Discussion for article #228019
I thought money was speech? Cocaine is just another mechanism to conduct a trade so it should be speech too.
I agree. And I think cocaine is probably less harmful to political discourse in the long run.
The school board there must have some awesome power and influence to warrant distributing bags of coke.
Today, we buy votes with cocaine. Back in the 1750s, it was booze:
"Swilling the Planters With Bumbo: How George Washington Won Votes Before Campaign Ads
In colonial times, it was considered ungentlemanly, corrupt, and downright sleazy to openly solicit votes through campaign speeches and advertisements. Instead, upstanding politicians engaged in an old and cherished tradition called “swilling the planters with bumbo” – otherwise known as “getting voters drunk on Election Day.” (Bumbo was a type of rum.)
In Washington’s day, elections were largely an excuse to party.
Voting presented a rare opportunity for people to gather from miles around, catch up with their neighbors, and imbibe liberally. Crafty politicians capitalized on the festive climate to rack up votes. In fact, it was difficult for anyone to win an election without wining and dining his constituents. Though it was technically illegal to explicitly purchase gifts for voters, it was perfectly appropriate for a politician to buy a round for two hundred of his closest friends on Election Day.
But when 23-year-old George Washington made a bid for the Virginia House of Burgesses in 1755, he made little effort to court the drunk vote. In fact, he believed that there were too many taverns in town. Washington even wrote the governor a letter complaining that local bars were a “nuisance” to his soldiers because they were “incessantly drunk and unfit for service.”

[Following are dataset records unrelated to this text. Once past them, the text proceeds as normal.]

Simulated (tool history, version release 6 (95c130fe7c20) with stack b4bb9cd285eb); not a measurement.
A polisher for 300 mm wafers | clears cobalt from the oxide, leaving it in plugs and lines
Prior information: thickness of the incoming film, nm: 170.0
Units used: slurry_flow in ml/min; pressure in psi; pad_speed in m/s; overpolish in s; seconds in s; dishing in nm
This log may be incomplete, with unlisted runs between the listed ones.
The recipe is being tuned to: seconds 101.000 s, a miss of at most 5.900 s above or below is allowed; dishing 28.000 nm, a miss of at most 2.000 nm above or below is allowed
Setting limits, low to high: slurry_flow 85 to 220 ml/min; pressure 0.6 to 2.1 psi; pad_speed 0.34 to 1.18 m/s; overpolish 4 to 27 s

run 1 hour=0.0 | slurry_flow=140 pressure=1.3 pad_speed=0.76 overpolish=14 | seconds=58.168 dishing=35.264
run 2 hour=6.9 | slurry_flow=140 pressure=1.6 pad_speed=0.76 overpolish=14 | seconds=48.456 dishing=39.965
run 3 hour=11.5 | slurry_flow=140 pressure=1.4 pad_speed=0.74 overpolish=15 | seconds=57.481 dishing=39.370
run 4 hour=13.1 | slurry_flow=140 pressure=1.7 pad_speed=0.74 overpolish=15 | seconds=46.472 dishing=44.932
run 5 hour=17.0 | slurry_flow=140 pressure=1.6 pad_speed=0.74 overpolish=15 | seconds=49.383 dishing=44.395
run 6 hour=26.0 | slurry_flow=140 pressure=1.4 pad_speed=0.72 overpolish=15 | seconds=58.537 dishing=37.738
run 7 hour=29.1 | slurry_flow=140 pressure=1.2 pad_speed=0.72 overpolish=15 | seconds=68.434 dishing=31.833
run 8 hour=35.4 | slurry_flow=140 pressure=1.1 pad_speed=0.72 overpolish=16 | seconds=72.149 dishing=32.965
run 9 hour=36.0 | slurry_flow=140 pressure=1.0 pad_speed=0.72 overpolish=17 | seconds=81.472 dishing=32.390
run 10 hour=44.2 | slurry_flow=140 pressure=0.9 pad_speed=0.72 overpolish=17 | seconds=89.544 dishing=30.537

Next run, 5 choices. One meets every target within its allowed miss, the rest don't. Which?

Washington’s beef with saloons, combined with his refusal to treat his fellow townsmen on Election Day, angered a lot of voters. Washington lost in a landslide – winning only 40 votes to his opponent’s 271.
Drink Up
Washington learned his lesson. When he ran again in 1758, he rolled out the booze: 28 gallons of rum, 50 gallons of rum punch, 34 gallons of wine, 46 gallons of beer, and two gallons of cider royal — nearly enough for a half-gallon per voter.
But as Washington awaited the results of the election, he was plagued by guilt and anxiety. It wasn’t that he regretted openly bribing voters with liberal libations. To the contrary, he worried that people hadn’t gotten enough to drink. Washington feared that his campaign manager, James Wood, had “spent with too sparing a hand.” He also hoped that political opponents hadn’t felt left out, saying he hoped that “all were treated alike.”
But in the end, declaring independence from sobriety proved to be sufficient. Washington captured 331 votes, crushing his three rivals."
I don’t know. When I’m coked up, I get kind of speechless.
I’m sure tighter voter ID and reduced hours would fix this.
He should have bribed them with Pepsi
The right school board can make schools teach Jesus had a pet dinosaur just 4000 years after his dad intelligently designed the universe.
Drug cartels are people too, my friend…
How times have changed. Remember when oil was the coin of the realm down there? Doesn’t matter; where he’s going, the traditional currency is cigarettes.
As long as we’re riffing on the speech-equals-money comparison, here’s another way this case succinctly shows that it’s a formula for corruption. People buy individual votes in some Texas school board elections because turnout is poor and a few votes and swing some elections. School boards have far more money at their disposal than, say, the city council. So, once you buy your way onto the board, you get to award contracts to spend that money - and, in some instances, contractors buy your vote.
When the USSC made the formulation it did in Citizens United, it ensured that only those with vast resources could sway the numbers of votes needed to control what happens on national issues of interest to them. It’s the same cocaine, only by the tanker instead of the dime bag.